Sticks

I can’t remember who it was, maybe Larry Niven, but I recall an essay by a science fiction writer discussing the possibilities of low tech, very simple ways to preserve masses of information. The writer talked about someone else’s suggestion that something like the Library of Congress could be carried upon just two “sticks” of precise length. The ratio between the two lengths would a non-repeating decimal number in which all that information was encoded. The writer also noted the additional suggestion that you wouldn’t even need two sticks, just one with a mark on it in the right place, indicating the ratio between the two parts.

I think more information would be necessary in order to “read” those sticks, such as the measurement system employed or at least the base of the number system. But that image of masses of data saved in such a simple format stuck with me. I remembered it when I read the text I selected from our reading this week in Immerse: Prophets, page 378, Ezekiel 37:15-28. There God tells Ezekiel to take two sticks, mark them with the names of the divided kingdoms of Israel, and then hold them together as if they were one piece of wood. That prophetic image of the two sticks is used to convey a huge vision of God’s plans for both Israel and the world. Most of the remaining chapters of Ezekiel are devoted to fleshing it out (in yet another image of an imaginary temple which was never built).

The big promise in the text is that God will gather His people from the two parts of Israel, the completely defunct and dispersed northern kingdom, and the exiled remnant of the southern kingdom. “I will bring them home to their own land from the places where they have been scattered. I will unify them into one nation on the mountains of Israel.” As any student of Bible history knows well, that prophecy was not fulfilled. Yes, exiles, or at least descendants of exiles from Judah returned to the land. But there was never any real return of those from the tribes in the north.

Yet the prophecy is strangely echoed by our Gospel text from Mark 13:24-37, for the first Sunday in Advent. There Jesus predicts in verse27 that at the time of His return, He will “send out the angels, and gather his elect from the four winds, from the ends of earth to the ends of the heavens.” So there is a gathering and reunifying of God’s people yet to come. It’s not a literal rejoining of the tribes of Israel, but it is a hope for the bringing together of people from all over the world, from all over creation.

In Ezekiel, the agent of that unification is “My servant David,” who “will be their king, and they will have only one shepherd.” Again it is not a literal promise, not a return of the dead king, but instead a reference to the Messiah who comes from the lineage of David, as we also remember in Advent. That Davidic servant, who Christians know to be Jesus, will “be their prince forever. And I will make a covenant of peace with them, an everlasting covenant.”

In a divided nation in a divided world, that promise of a coming day of unity and peace is particularly sweet. Yet the fulfillment is probably as hard to picture as was the reunification and gathering even of “lost” tribes was for those who first saw and heard Ezekiel display those two sticks and proclaim the rejoining of the people. Yet there it is, across the centuries, from Ezekiel to Jesus, the hope that God will bring together the cracked and broken human race and make us one in Him. That’s a lot of information, an incredibly huge picture there in just two sticks.

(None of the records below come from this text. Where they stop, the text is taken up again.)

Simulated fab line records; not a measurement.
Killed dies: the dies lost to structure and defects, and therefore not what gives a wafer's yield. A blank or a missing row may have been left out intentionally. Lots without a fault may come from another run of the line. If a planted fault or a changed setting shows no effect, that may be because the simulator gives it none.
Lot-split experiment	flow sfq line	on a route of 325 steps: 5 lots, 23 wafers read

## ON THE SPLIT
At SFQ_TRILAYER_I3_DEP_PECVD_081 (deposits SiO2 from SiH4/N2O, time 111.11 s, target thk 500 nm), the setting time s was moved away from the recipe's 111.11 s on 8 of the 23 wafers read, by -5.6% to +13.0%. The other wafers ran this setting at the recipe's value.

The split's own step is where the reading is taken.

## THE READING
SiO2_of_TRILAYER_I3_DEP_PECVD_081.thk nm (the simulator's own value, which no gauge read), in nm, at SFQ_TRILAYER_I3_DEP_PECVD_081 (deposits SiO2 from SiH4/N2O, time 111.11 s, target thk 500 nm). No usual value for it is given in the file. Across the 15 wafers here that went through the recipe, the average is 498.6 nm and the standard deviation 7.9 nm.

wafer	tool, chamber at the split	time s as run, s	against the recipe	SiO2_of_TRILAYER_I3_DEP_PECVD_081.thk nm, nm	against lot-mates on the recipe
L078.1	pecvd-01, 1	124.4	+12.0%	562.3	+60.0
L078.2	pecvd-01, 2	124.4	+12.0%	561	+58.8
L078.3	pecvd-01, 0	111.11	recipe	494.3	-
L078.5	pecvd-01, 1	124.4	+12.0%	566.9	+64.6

And since that unity is the future toward which God’s plan for us is headed, we do well to seek it in whatever ways we can, whether in humble attempts to reach across political or racial divides, or in even the seeking of peace between nations. The Gospel lesson ends with Jesus’ admonition to stay awake and alert, not to sleep away the time of waiting for His return. As He says there, we each have work to do, the work of bridging the divides, seeking out His lost sheep and bringing them home. Yes, it will take His return to complete that work, but it was meant to begin long ago. Why else keep reminding us down through the ages that such is the goal? Let us be about the work of peace. Let’s keep putting the sticks together.